Lamont Weekly Report, August 31, 2012

     The seasons are changing. Even as many on the Lamont staff are exploiting the final days of August for the rejuvenation and renewal of late-summer vacations, the Morningside campus is awash with the fresh
faces of new students.

          On Sunday, the Langseth completed her most recent cruise, which included four dives by the ROV Jason, and returned to Astoria, Oregon. The successful completion of all of the planned work on that cruise owes much to the considerable efforts by the ship's officers and crew, and by Lamont's Office of Marine Operations, to adapt the Langseth to be able to support Jason operations.

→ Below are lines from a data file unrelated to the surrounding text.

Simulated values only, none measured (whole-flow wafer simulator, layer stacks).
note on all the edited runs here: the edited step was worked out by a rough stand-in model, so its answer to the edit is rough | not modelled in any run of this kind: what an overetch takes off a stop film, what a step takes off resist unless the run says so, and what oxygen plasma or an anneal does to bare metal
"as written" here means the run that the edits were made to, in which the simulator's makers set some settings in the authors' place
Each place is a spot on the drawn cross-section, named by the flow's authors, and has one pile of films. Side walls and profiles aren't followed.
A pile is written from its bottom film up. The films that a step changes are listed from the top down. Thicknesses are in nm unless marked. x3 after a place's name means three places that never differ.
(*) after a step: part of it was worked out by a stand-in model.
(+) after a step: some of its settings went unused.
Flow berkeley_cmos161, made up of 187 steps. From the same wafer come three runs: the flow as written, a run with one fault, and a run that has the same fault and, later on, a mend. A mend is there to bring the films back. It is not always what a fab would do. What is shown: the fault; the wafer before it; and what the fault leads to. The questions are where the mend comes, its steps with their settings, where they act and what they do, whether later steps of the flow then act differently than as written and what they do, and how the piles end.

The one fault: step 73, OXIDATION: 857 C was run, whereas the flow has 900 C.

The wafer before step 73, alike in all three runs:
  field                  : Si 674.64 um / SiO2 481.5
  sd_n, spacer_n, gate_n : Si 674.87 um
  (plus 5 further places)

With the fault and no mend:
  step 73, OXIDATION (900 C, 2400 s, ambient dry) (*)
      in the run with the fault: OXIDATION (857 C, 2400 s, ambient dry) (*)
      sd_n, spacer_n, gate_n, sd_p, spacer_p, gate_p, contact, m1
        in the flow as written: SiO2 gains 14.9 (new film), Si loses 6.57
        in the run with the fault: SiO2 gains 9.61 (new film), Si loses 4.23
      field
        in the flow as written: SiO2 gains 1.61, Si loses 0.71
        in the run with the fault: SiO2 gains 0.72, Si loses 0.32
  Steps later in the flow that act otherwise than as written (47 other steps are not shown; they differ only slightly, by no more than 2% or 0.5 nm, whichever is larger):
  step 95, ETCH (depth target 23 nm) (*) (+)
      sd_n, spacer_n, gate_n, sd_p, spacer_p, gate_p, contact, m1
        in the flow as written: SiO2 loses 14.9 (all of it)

         I spent three days this week at a meeting in Woods Hole of the GRAIL Science Team. GRAIL, an acronym for Gravity Recovery and Interior Laboratory, is a lunar version of the twin-spacecraft GRACE mission, and like GRACE is designed to make precise measurements of the global gravity field. GRAIL's measurements promise to improve our ability to understand the deep structure of lunar geological features and the nature of the Moon's crust, mantle, and core. A side benefit of the meeting was that the tourist season in Woods Hole had ended a week earlier than in past years, and seats at the best restaurants and even parking places in the village were easy to secure.
         The change in seasons will be marked at Lamont in other ways. After Labor Day, we will be inaugurating a new strategic planning effort for the campus. The first step will be the formation of a Lamont Strategic Planning Committee, to consist of a mix of senior staff and early-career scientists. Such a strategic planning exercise will take advantage of past and ongoing plans by Lamont's research divisions and by Columbia's Department of Earth and Environmental Sciences. More than an amalgamation of past plans, however, our new strategic plan should be fully cross-disciplinary and should identify the most promising directions for future research even if progress in some of those directions requires that Lamont build strength in non-traditional areas.
         Once the Observatory's planning activities are underway, I hope to entrain the leadership and membership of IRI, CIESIN, and the Tropical Agriculture and Rural Environment Program to seek those areas for which scientific cooperation and collaboration can be of greatest mutual benefit. Those conversations will permit an expansion of an Observatory strategic plan to a strategic plan for the Lamont Campus. The campus plan should feature long-term plans for facilities,
laboratories, information technology, and infrastructure, with priorities and schedules driven by scientific priorities as well as by the current state and operational efficacy of our existing facilities. The specifics of such a plan will feed, in turn, into expanded programs in development, communication, and education.
         The importance of understanding our planet was amply underscored this week by the landfall of hurricane Isaac in Louisiana and Mississippi and by the announcement by NASA and the U.S. Snow and Ice Data Center that the areal extent of Arctic sea ice had reached the lowest level on record. The need to ensure that Lamont be optimally
positioned to lead in the furtherance of that understanding has never been stronger.